In our society, what are some ways of discrimination seniors might encounter? Can you give a few examples?
Ageism is prejudice or discrimination toward people based on their age. It typically refers to older people, but it can also affect young adults. It harms physical and mental health, and some studies associate it with earlier death.
There are many ways to describe ageism. Terms that define where ageism takes place include:
• Institutional ageism, which happens when an institution maintains ageism through its actions and policies
• Interpersonal ageism, which happens through social interactions
• Internalized ageism, which is when a person embodies ageist ideas and applies them to themselves
Ageism can also change according to the situation. For example, hostile ageism means someone showing and acting on aggressive beliefs about age. By contrast, benevolent ageism means someone having condescending views towards people based on their age, such as seniors are childlike and need supervision with basic tasks. It’s worth mentioning the difference between explicit and implicit ageism.

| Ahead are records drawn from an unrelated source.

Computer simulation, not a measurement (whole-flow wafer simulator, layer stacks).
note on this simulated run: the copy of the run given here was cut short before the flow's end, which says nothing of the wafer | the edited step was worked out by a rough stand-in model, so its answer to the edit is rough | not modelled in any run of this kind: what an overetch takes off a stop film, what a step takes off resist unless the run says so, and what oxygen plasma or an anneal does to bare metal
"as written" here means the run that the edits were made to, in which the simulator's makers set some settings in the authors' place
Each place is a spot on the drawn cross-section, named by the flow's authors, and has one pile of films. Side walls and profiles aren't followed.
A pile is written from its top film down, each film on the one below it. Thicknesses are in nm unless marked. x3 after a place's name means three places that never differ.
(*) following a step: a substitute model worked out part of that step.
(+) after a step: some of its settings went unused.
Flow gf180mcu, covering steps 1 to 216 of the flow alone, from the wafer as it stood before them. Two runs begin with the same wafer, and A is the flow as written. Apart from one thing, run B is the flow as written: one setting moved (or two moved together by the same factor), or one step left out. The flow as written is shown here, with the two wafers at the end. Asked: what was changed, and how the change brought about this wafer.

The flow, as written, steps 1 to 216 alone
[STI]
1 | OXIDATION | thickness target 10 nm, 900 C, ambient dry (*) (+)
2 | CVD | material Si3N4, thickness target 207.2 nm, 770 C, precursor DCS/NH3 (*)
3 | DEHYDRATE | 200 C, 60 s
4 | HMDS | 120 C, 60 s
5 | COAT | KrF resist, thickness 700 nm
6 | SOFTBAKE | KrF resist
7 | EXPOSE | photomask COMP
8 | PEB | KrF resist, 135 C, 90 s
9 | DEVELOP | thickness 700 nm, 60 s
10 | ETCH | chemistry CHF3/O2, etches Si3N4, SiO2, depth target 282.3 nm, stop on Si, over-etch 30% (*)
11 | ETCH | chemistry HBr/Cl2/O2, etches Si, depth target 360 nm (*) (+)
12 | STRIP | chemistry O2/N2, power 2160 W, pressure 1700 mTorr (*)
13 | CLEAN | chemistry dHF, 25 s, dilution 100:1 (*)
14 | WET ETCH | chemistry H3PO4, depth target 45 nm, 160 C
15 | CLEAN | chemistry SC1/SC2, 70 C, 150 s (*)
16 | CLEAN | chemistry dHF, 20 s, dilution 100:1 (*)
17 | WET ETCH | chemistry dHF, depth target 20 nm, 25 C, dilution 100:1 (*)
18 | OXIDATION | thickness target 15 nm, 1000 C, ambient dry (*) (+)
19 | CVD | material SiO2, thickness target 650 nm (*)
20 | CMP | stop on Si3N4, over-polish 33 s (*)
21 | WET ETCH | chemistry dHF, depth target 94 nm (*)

If a person is conscious of what they are doing, it’s called explicit ageism, and if they’re unaware of the meaning and consequences of their actions, we are dealing with the implicit kind.
Based on the 2020 National Poll on Healthy Aging, 82% of older Americans have stated that they experience ageism regularly. The survey also found: 65% have received ageist messages from the media, 45% have experienced interpersonal ageism 36% have internalized ageism.
Some examples of ageism in the workplace involve:
• Resisting to hire people over or under a specific age
• Asking someone’s age at a job interview when it’s irrelevant to the work
• Establishing policies that unjustly privilege one age group over another
• Seeing older people as out of touch, unproductive, or stubborn
• Calling younger people unskilled, irresponsible, or untrustworthy
• Bullying or harassing people because of their age.
Some examples that might accrue in personal relationships include:
• Treating elders as though they are invisible, uneducated, or expendable based on their age.
• Based on their age, they make ageist jokes that indicate someone is less valuable or less deserving of respect.
• Making insulting generalizations about a specific generation
• Dismissing someone’s concerns or wishes due to their age
• Taking advantage of someone’s age for personal profits, such as to make money
• Using someone’s age as grounds to undermine, deceive, or control them
Ageism can also lead to abuse. The WHO organization reports that in 2017, a review found that 1 in 6 above 60 has experienced elder abuse, including emotional, physical, sexual, or financial.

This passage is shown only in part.